Vietnam veteran Kip (Perry King) hasn’t gotten over the war in any meaningful
way, working a bar in Niagara Falls with his war buddy R.J. (Rob Garrison) a
shady uncle of R.J.’s has gotten them, and treating his future as
a thing already over and done with. At least his girlfriend Kate (Tisa Farrow)
is willing to put up with his mix of post-traumatic stress and plain
bullshit.
Things go further downhill when R.J. is murdered by what will very soon turn
out to be a former South Vietnamese officer (Park Jong Soo, who obviously isn’t
Vietnamese but Korean) Kip’s unit left behind to die, now looking for revenge.
There aren’t many of the old unit left anyhow – after R.J.’s death Kip and his
other friend Buddy (Don Stroud) - also living and working in Niagara thanks to
R.J.’s uncle - are the only ones left alive. The local police under Anthony
Fusqua (George Kennedy) is well-meaning but of little help, so it’s for once
rather difficult to blame our protagonists when they try to turn the tables on
their hunter on their own.
William Fruet’s Search and Destroy is certainly a minor entry into
the thriller and action movie sub-genre concerned with the consequences of the
Vietnam War coming home to roost in the USA in a violent manner, and certainly
didn’t spawn an inappropriate series of jingoistic action films like a certain
other movie of the type, but it’s a fine little film nonetheless. Fruet tells
his tale with a wonderful no nonsense attitude, spending no time at all on
digressions, distractions and by-ways, instead establishing time, place and
characters with broad but sure strokes and letting things develop from there
with the appropriate cold and brutal logic.
Search and Destroy is quite good at evoking its time and place,
mostly by actually showing a lot of its time and place in a way that looks
authentic or at least not too artificial (workaday grubby comes to mind as a
description), adds some sharp and direct late-70s style hardboiled dialogue, and
then stops and doesn’t think about laying anything on to thick. There’s
something effectively laconic about the film’s presentation, an understatement
in direction and style that isn’t so much subtlety as it is a directness born of
the knowledge that there’s really no need to add any flourishes to the
narrative. It’s a film that does seem to know exactly what it wants to be and
how to be it, and I think there’s a lot to praise about that approach.

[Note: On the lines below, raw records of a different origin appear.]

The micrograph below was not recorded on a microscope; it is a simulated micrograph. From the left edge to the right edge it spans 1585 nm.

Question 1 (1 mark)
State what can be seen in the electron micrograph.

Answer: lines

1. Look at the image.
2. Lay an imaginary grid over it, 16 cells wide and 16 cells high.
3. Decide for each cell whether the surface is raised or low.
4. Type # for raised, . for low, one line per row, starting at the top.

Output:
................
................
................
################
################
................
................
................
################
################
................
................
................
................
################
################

But it’s not only a case of Fruet being in the right place at the right time
with the right script. Search and Destroy also works as well as it does
thanks to a fine low-key cast of character actors that fit the fine low-key
action film they are in to a t. Why, even Perry King gives one of his better
performances, while George Kennedy gives his character’s slow realization that
he’s failed Kip and his town, and now can only let things play out for the
worst, a surprising emotional punch. As someone who has seen quite a bit of
Kennedy coasting in genre films, it’s a very pleasant surprise to see
the veteran actor here clearly realizing his character is metaphorically
standing in for the way his generation has failed men like Kip and running with
that. Tisa Farrow breathes some life into the eternally unthankful role of The
Girlfriend, Park Jong Soo does much with practically no dialogue, and Don Stroud
is Don Stroud.
The action uses Niagara Falls to its full advantage with scenes that swerve
around being generic by feeling specifically tailored to their locality, some
good stunt work, and the gritty feel that is so typical of 70s genre cinema.
For a little US/Canadian independent production, that’s rather a lot of
things going right, leaving Search and Destroy as a film that would
deserve more of an audience than it has.